26th Sunday of Ordinary Time, Year B
Jesus said “If your hand causes you to sin, cut it off. It is better for you to enter into life maimed than with two hands to go into Gehenna, into the unquenchable fire. And if your foot causes you to sin, cut it off. It is better for you to enter into life crippled than with two feet to be thrown into Gehenna. And if your eye causes you to sin, pluck it out. Better for you to enter into the kingdom of God with one eye than with two eyes to be thrown into Gehenna, where ‘their worm does not die, and the fire is not quenched.’”

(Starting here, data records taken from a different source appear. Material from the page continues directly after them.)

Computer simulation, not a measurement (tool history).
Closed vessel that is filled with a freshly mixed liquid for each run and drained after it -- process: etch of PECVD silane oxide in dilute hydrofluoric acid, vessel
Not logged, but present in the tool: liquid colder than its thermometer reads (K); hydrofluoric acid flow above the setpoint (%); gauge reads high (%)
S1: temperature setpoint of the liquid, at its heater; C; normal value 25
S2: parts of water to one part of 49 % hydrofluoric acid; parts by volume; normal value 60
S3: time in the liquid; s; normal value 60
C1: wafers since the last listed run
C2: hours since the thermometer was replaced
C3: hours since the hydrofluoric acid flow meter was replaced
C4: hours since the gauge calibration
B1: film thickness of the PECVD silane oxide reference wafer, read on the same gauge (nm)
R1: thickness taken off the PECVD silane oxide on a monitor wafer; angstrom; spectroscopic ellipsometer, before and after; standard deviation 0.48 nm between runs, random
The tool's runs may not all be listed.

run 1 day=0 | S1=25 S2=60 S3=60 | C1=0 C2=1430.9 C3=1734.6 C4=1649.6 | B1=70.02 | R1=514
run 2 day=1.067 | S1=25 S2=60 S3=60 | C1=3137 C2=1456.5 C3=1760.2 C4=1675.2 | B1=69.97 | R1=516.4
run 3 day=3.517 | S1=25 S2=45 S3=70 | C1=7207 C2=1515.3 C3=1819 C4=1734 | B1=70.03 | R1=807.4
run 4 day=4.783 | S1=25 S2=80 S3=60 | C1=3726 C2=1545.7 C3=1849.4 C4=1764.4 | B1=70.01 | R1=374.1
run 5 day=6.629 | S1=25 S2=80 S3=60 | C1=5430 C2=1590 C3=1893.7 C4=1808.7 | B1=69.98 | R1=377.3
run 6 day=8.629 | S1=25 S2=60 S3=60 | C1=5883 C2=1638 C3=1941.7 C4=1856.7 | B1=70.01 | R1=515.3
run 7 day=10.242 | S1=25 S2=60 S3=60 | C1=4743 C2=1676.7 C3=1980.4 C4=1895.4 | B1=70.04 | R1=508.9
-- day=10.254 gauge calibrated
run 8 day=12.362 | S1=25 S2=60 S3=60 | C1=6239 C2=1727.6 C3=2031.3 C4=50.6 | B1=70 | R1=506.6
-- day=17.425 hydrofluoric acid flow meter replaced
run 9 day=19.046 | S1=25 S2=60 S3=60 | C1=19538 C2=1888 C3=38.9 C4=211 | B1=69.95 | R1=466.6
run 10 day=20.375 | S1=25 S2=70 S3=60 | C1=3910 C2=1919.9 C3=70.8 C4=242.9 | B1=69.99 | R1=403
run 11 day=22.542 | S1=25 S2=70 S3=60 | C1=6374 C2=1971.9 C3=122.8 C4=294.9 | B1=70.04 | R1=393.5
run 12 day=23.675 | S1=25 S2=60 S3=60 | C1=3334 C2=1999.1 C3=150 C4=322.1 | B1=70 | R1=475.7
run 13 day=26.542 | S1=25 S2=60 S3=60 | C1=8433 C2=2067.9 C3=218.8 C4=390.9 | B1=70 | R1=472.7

Cutting off one’s hand or one’s foot or plucking out one’s eye sounds very gory, but it means that in order to attain the kingdom of heaven, we need to sacrifice or give up something. Jesus wants us to know the importance of sacrifice and the need to fight the temptations that come our way as His disciples. This gospel passage in fact reminds us that in order to attain eternal life, sacrifice is necessary, plus we have to stay away from those things or evil inclinations that tend to destroy our relationship with God.
What is Sacrifice? Sacrifice is the act of giving up something that is valuable to you in order to help someone else or to attain a higher goal. It is to suffer loss of something, give up something or renounce something especially for an ideal, a belief, or an end. The suffering and death of Christ is a perfect example of what true sacrifice is all about. Christ’s passion and death on a cross in fact explains the reason for His gory analogy of cutting off one’s hand or one’s foot or plucking out one’s eye in order to attain the kingdom of God as we heard in the gospel reading. This shows that by sacrificing, we are called to do that which might seem crazy, stupid, silly or extremely strange in the eyes of the world if we are to make it to heaven. So what have you sacrificed or what are you sacrificing in order to attain the kingdom of heaven? Sacrificing for the sake of the kingdom of God can entail separating ourselves from the things of the world, mortifying ourselves, praying more often, doing corporal works of mercy as well as spiritual works of mercy.
By urging us to cut off one’s hand or one’s foot or pluck out one’s eye in order to attain the kingdom of God, Jesus is also indirectly telling us to fight the temptations that come our way and that leads us to sin. Temptation, which is the desire to do something, especially something wrong, sinful or unwise, comes our way always and most times, trying to overcome us. In the words of Jesus in today’s gospel reading, He reminds us to cut off every and all temptations or things that will make us not attain the kingdom of heaven. So how do we deal with temptation or how do we fight the temptations that come our way? We can adhere to Jesus’s words to fight the temptations that come our way by: Staying away from and avoiding those things that tempt us or that lead us into temptation; by Praying when we are tempted especially praying ejaculatory prayers; and by Being consistent in fighting those temptations and not succumbing easily to them.
So my dear brothers and sisters in Christ, if we wish to attain heaven, we must be prepared to truly follow Christ by cutting off every and all things that will make us not attain the kingdom of heaven by resisting our evil inclinations. Then through sacrifice, give up things that are needed and that are dearest to our human nature and avoid the temptations of the devil.